By Swapan Dasgupta
Last Tuesday, home minister P Chidambaram drew flak for attending a convention of maulvis in Deoband where, among other things, it was decreed that Muslims should shun Vande Mataram, India’s national song. The attack was both misdirected and misplaced. If anything, the minister deserved admiration for his sermon on democratic niceties to a gathering of theologians professing a wide range of certitudes. ‘‘The golden rule in a democracy,’’ he told the convention hosted by Darul Uloom, arguably the most influential Sunni Muslim seminary in the subcontinent, ‘‘is that it is the duty of the majority to protect the minority, be it religious, racial or linguistic. It is a self-evident rule... firmly rooted in the universality of human rights.’’

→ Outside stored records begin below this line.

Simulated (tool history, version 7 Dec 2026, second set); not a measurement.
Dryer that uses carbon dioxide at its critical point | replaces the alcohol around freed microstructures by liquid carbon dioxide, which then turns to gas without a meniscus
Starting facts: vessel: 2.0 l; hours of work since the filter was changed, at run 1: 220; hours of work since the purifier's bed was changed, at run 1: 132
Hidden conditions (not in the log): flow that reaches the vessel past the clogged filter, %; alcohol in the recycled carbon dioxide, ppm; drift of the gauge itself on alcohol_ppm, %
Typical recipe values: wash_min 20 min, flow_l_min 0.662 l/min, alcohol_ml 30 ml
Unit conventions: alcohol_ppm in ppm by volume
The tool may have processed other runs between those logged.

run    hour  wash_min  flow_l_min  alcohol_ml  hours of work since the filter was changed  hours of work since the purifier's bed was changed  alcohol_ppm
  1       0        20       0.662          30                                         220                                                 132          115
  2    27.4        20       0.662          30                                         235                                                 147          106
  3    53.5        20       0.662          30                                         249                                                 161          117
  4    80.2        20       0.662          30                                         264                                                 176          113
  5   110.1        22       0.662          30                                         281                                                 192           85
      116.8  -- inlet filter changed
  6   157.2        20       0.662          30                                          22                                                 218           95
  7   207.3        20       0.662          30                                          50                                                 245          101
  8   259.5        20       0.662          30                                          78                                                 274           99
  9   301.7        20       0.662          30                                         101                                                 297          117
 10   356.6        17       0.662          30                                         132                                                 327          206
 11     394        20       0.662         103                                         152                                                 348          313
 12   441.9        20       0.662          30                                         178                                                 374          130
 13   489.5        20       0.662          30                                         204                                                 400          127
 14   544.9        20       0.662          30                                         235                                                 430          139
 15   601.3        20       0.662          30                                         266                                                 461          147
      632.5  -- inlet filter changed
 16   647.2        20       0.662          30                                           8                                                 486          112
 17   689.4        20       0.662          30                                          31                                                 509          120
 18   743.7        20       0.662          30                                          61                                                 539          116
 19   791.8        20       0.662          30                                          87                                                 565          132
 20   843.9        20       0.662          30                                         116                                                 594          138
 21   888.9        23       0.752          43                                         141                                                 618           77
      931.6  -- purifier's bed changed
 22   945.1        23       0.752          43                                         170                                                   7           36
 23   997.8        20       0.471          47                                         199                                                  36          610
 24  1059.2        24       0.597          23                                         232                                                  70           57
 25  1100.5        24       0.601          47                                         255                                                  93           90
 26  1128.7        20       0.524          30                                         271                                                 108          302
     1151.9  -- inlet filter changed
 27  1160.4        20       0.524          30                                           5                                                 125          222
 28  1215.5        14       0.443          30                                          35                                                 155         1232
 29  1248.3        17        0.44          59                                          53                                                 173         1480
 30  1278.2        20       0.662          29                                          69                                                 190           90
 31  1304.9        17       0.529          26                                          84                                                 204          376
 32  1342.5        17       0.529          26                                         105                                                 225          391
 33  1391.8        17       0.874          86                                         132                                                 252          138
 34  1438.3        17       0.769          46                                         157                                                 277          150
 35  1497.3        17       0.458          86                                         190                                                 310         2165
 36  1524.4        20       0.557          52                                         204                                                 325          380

What seemed self-evident to Chidambaram, has been self-evident to most Indians for long. Stemming from Hindu sanatan dharma, diversity and negotiations have been at the heart of the Indian experience. From overcrowded railway compartments to modes of worship and even politics, ‘adjustment’ has been the euphemism for a nebulous humaneness that is at odds with intolerance, regimentation and the quest for super-efficiency. ‘‘We are like this only’’ may be a caricature of India’s blundering and chaotic ways but it is also a profound encapsulation of a civilizational resilience that has astounded outsiders. ‘‘The secret of (India’s) permanence lies,’’ wrote a puzzled Edmund Candler, an Englishman, in 1910, ‘‘I think, in her passivity and power to assimilate. The faith that will not fight cannot yield.’’
Since 1945, freedom in the West has been reduced to the right to offend and the freedom to pursue alternative lifestyles. Compared to the exhibitionism of same-sex marriages and the robust show of artistic freedom (including blasphemy and pornography), India’s commitment to democratic freedom may seem less marked. The right to offend is qualified — witness the mounting pile of banned books and the harassment of M F Husain — and there is a tendency to skirt thorny issues such as the Common Civil Code on the grounds that Muslim sensibilities could be hurt.
The spirit of ‘adjustment’ has meant looking the other way when convenient. The triple talaq may appear to violate the ‘‘universality of human rights’’ that Chidambaram referred to in Deoband. But to many Hindus, there is nothing universal about the gender bias in Muslim personal laws; it is a Muslim problem. Except on the touchy issue of cow slaughter, where Hindus are disinclined to look the other way, minority rights in India have been nourished by Hindu self-sufficiency, verging on indifference. Despite attempts by activists and reformers to motivate Hindus into looking beyond personal salvation and the well-being of their family, the ‘live and let live’ principle has sustained Indian democracy and prevented civil strife.
The Hindu ability to be blissfully self-centred has also rested on the absence of provocation. Chidambaram was right to lay the defence of the minority on the doors of the majority but he should have touched on a corresponding concern: Do minorities have obligations too?
Muslim objections to the imagery of Vande Mataram have been around for the past 100 years when the song first captured the nationalist imagination. This was perhaps the main reason why the Constituent Assembly chose Rabindranath Tagore’s ‘Jana gana mana’ as the national anthem and relegated Vande Mataram to the status of a ‘national song’. Since then, it has repeatedly been clarified that it is not obligatory for all Indians to sing Vande Mataram. Yet, while the singing of the first verse of Bankim Chandra’s evocative anthem was deemed to be voluntary, it was understood there would be no disrespect shown to it either. Vande Mataram, after all, became the signature tune of the nationalist movement, not as a calculated disrespect to Muslim feelings; its imagery was located in a different tradition.
At the root of the problem is the spirit of accommodation. By putting its stamp on a fatwa, a religious decree against singing Vande Mataram, the Darul Uloom has violated the mutual show of generosity that is so essential for democracy. It is one thing to deem that singing Vande Mataram is voluntary; it is a separate matter to forbid Muslims from singing the national song. The first is an exercise of choice; the second is an example of doctrinaire intolerance, an act of provocation that will inevitably encourage hotheads to make Vande Mataram a loyalty test of Indian-ness. In 1997, A R Rahman bridged the Vande Mataram divide with his own tribute to Mother India; last week the Deobandis reopened an old wound.
It’s time the worthies in Deoband realised that minority rights can’t be nourished unless accompanied by an equal show of minority wisdom.